After combining Equation (2) and Figure 2d, some conclusions can be drawn as follows:

$$R^{\prime }=\frac{1}{w_{\mathrm{p}}^2{C}_0^{2}R}$$

(3)

$${C^{\prime }}_0=C_0$$

(4)

The piezoelectric transducer is capacitive at resonance. In order to improve the vibration amplitude of the surface and the work efficiency of piezoelectric transducer, the problem of impedance matching must be solved first. Generally, there are various impedance matching circuits such as parallel inductance, series inductance, capacitance-inductance, T network, etc. Among them, the capacitance-inductance matching circuit is the most practical, for it can not only match the transducer but also wipe off the harmonic from the power source. As can be seen from Figure 3, L₁ is the matching inductance and C₁ is the matching capacitance.

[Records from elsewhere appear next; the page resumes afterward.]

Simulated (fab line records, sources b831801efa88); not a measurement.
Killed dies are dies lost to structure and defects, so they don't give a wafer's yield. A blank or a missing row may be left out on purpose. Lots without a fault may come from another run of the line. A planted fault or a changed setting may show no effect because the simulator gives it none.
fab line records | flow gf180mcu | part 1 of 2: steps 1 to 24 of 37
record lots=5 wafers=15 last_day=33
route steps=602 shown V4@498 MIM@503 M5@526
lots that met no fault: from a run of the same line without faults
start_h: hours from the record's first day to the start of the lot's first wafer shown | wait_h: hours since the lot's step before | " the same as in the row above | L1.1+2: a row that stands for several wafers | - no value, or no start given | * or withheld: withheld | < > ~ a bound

To simplify the calculations, the total shunt capacitance of both ends of the transducer is expressed as C_S = C₁ + C₀. Hence, the total input impedance of piezoelectric transducer can be derived by substituting the C_S expression into Equation (2). The following equations can be obtained:

$${Z^{\prime }}_{\mathrm{p}}=\frac{1}{w_{\mathrm{p}}^2{c}_{\mathrm{s}}^{2}R}+j(w_{\mathrm{p}}{L}_1-\frac{1}{w_{\mathrm{p}}{C}_{\mathrm{s}}})$$

(5)

where, Z′_p is the total impedance after the impedance matching. Then the imaginary part is set as 0, the relationship between the matching capacitance and the matching inductance is obtained, as is shown below:

$$w_{\mathrm{p}}=\frac{1}{\sqrt{L_1{C}_s}}=\frac{1}{\sqrt{L_1(C_1+C_0)}}$$

(6)

Equation (6) shows that the parameters of L₁ and C₁ only depend on C₀, the static capacitor of piezoelectric transducer, when the piezoelectric transducer is working in the state of parallel resonance. Relevant parameters of the selected piezoelectric transducer and matching circuit can be seen in

Table 1. Relevant parameters.

Parameter	Value	Uint
R	200.00	Ω
L	166.64	mH
L1	0.66	mH
C	0.10	nF
C0	1.90	nF
C1	22.0	nF

. Moreover, all of the parameters are obtained under the condition of 48 V driving voltage and are allowed for an intrinsic safety design. The experimental studies will be conducted and analyzed in next section.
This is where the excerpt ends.